Question Type 6: Initiating the chi-squared goodness of fit test with the hypothesis and critical region Exercises

A chi-squared goodness-of-fit test is performed on a set of six categories with the following observed counts: $9, 11, 3, 15, 8, 9$. The null hypothesis is that the categories are equally likely.

Using statistical software, determine the p-value for the chi-squared statistic, given that there are $5$ degrees of freedom.

Determine the smallest significance level $\alpha$ at which the fair-die hypothesis would be rejected for a test statistic $\chi^2 \approx 8.39$ with $5$ degrees of freedom.

Calculate the critical value $\chi^2_{0.05,5}$ for a chi-squared distribution with 5 degrees of freedom at significance level $\alpha=0.05$.

Calculate the expected frequency for each face when rolling a fair six-sided die a total of 55 times.

A loaded die is rolled 60 times with observed frequencies $5, 10, 15, 10, 10, 10$ for faces 1–6. Test at $\alpha=0.05$ whether the die is fair by computing the chi-squared statistic and stating your conclusion.

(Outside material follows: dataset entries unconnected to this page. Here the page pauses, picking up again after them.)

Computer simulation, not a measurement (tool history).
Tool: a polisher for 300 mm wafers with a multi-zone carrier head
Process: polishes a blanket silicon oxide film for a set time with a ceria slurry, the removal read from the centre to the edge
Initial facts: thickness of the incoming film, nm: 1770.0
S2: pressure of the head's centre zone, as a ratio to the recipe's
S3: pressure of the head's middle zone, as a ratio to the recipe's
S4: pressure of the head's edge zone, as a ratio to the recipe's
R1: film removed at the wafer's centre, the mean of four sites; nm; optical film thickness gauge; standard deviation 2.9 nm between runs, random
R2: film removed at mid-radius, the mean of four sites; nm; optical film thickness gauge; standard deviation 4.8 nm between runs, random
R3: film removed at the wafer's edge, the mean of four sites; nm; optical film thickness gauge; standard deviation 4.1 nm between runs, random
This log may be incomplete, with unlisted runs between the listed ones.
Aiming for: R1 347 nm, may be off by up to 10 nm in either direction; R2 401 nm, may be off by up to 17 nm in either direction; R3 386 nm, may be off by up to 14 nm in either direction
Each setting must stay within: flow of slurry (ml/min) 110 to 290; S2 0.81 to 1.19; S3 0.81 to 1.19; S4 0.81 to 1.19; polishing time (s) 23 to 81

At significance level $\alpha=0.05$, conclude the chi-squared test for fairness of the die based on the statistic $\chi^2 \approx 8.39$ with $5$ degrees of freedom.

A fair six-sided die is rolled 55 times.

Calculate the expected frequency for face 3. Show your calculation by hand and state the result as it would be verified using statistical software (e.g. $\text{R}$ or Python) based on a uniform distribution model.

Formulate the null and alternative hypotheses for testing whether the die is fair.

Determine the degrees of freedom for the chi-squared goodness-of-fit test applied to a six-sided die with no parameters estimated from the data.

Calculate the $\chi^2$ goodness of fit test statistic for these results, under the null hypothesis that the die is fair.

For the observed counts $9, 11, 3, 15, 8, 9$, calculate and interpret the Pearson residual for face 3 under the assumption of a fair die.

At significance level $\alpha=0.01$, conclude the chi-squared test for fairness of the die based on the statistic $\chi^2 \approx 8.39$ with 5 degrees of freedom.